Mostly book reviews. Very rarely I'll allow William Campbell Powell (author) to write a blog entry on publishing activity, but he's under orders to keep that stuff over on his Facebook page and on http://williamcampbellpowell.com
While not free of the tropes of the genre, this book manages to rise above them, striking a mood that is reminiscent of A Wizard of Earthsea, while being utterly different in so many respects.
June, the protagonist, lives in a post-apocalyptic matriarchy, situated in Brazil. She is a talented artist, of the privileged classes, with a hidden side, secretly using her art as protest. If you're British and reading this, think Banksy.
Humanity has fragmented, and her city state is structured, highly controlled in its interactions with other splinters, of whom we get tantalising glimpses. There is a tension in the level of tech - the rulers (the Aunties) keep out the most advanced tech, but there's still tech beyond the current day, upon which June relies for her rebellion.
The political system is out of balance, despite its pretensions, and the novel explores this with one thread, as the iconoclastic Enki - the Summer King whose purpose is to legitimise the matriarchy - lives out his short reign. Enki walks a tightrope, between the letter of the law that made him king, and the spirit of the law that requires him to put the City above obedience to its rulers.

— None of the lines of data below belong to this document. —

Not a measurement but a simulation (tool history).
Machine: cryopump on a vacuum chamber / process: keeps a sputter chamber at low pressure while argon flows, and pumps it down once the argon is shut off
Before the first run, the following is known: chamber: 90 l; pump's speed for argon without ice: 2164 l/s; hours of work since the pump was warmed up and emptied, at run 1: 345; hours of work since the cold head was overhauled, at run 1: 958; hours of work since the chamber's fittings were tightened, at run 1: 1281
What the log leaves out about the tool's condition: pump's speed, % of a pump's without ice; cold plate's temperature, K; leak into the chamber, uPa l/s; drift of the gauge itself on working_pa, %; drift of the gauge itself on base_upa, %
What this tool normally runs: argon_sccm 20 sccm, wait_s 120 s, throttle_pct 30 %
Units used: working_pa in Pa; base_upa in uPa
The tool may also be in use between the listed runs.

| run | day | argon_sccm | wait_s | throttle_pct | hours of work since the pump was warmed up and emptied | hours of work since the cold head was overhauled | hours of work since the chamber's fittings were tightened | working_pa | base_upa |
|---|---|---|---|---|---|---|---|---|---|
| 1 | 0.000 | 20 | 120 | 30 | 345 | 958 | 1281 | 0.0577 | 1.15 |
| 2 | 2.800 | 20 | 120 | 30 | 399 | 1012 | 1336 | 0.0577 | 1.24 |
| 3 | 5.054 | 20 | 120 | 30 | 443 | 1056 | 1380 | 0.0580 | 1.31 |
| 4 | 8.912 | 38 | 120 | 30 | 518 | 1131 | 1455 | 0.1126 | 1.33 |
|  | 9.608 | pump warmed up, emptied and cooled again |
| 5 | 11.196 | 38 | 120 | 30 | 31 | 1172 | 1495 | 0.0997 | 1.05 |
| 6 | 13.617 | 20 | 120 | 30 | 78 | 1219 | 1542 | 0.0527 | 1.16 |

In a conventional YA novel, June and Enki would lead a rebellion against the Aunties, overthrowing them over the course of three novels; certainly at the 75% mark in the novel, I feared it it would sag into the waiting mould.
Fortunately, Johnson transcended such a predictable outcome - and while some readers might claim to predict that outcome, I was careful to let the novel take me where it would, and was pleased and gently surprised by the ending.
It's not strong on tension or conflict; its merits are far more in the richness of the language - I took longer to read the book than many novels of its length because I stayed to enjoy the words, rather than skimming over them to get to the next explosion - and the more subtle nuances of emotion.
Perhaps there is scope for a sequel, but I hope none appears. The novel is beautifully complete as it stands.